Editorial: Secret settlement

Why not release the terms of a legal settlement between KU and its student newspaper?

Kansas University and the University Daily Kansan have a public responsibility to release the terms of a legal settlement related to the student newspaper’s funding.

This week, the two entities announced that the Kansan’s lawsuit, filed after the KU Student Senate voted to reduce the student fee to support the newspaper, had been resolved “to their satisfaction.” It was agreed that both sides would pay their own costs related to the litigation, but neither side would release additional details on what the settlement involved.

The decision of a public university and its student newspaper to withhold those details is needlessly secretive and could raise public suspicions about the nature of the settlement.

The Student Senate voted in spring 2015 to cut student funding of the Kansan in half by reducing the per-student fee from $2 to $1 and the total revenue going to the newspaper from about $90,000 to about $45,000 for the 2015-16 school year. In February 2016, Kansan editors sued KU Chancellor Bernadette Gray-Little and Vice Provost for Student Affairs Tammara Durham, who had signed off on the fee decision. The lawsuit claimed that the funding cut was prompted by unflattering news coverage of the Senate and, therefore, represented a violation of First Amendment protections for a free press.

After the lawsuit was filed, the Student Senate reversed course and restored the $2-per-student fee. The Kansan has reported that the fee will remain in place through fiscal year 2019, after which the newspaper will seek no funding from the student fee.

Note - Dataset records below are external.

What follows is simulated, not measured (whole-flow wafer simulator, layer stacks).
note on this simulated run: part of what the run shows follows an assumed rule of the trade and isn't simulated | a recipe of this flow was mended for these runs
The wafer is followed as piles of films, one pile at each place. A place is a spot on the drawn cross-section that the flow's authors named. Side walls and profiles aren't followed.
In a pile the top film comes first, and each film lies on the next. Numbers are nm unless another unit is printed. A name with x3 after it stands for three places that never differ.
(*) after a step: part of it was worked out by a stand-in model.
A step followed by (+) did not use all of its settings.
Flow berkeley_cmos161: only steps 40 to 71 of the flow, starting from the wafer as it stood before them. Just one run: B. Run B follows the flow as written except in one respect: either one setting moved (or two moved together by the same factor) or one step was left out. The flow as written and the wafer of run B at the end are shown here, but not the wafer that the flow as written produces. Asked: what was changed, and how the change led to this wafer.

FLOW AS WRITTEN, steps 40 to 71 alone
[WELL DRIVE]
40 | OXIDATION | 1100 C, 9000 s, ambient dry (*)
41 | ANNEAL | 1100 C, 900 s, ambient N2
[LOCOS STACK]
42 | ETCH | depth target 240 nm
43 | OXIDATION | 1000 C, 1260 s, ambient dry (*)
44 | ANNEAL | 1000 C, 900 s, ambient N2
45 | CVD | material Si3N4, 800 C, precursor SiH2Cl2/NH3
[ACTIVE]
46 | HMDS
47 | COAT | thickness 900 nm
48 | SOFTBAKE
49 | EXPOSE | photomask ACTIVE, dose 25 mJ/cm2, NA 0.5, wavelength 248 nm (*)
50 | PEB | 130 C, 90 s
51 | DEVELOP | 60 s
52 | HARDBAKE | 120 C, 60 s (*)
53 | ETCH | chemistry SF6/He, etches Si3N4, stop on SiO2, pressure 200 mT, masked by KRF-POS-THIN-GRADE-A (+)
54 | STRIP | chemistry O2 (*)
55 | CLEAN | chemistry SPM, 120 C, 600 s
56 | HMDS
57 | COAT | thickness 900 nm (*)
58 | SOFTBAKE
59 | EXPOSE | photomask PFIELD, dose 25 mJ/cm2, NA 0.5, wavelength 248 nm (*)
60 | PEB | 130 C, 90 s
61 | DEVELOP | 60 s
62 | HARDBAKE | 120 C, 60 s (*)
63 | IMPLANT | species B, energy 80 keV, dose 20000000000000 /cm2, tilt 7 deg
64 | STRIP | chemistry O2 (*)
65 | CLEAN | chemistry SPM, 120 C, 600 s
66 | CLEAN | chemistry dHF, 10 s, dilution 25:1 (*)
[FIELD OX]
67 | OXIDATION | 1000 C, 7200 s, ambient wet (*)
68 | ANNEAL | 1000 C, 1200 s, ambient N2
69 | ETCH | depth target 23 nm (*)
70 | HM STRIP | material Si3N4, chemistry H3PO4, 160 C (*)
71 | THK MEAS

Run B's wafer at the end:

Maybe that agreement to phase out the fee for the Kansan was part of the undisclosed settlement, but there’s no way to know. In all likelihood, the terms of the settlement were innocent and proper enough, but the refusal of the parties to comment on those terms could raise suspicions about the deal. If KU administrators and the student newspaper have nothing to hide, why not just disclose the details of the settlement and clear the air on this issue?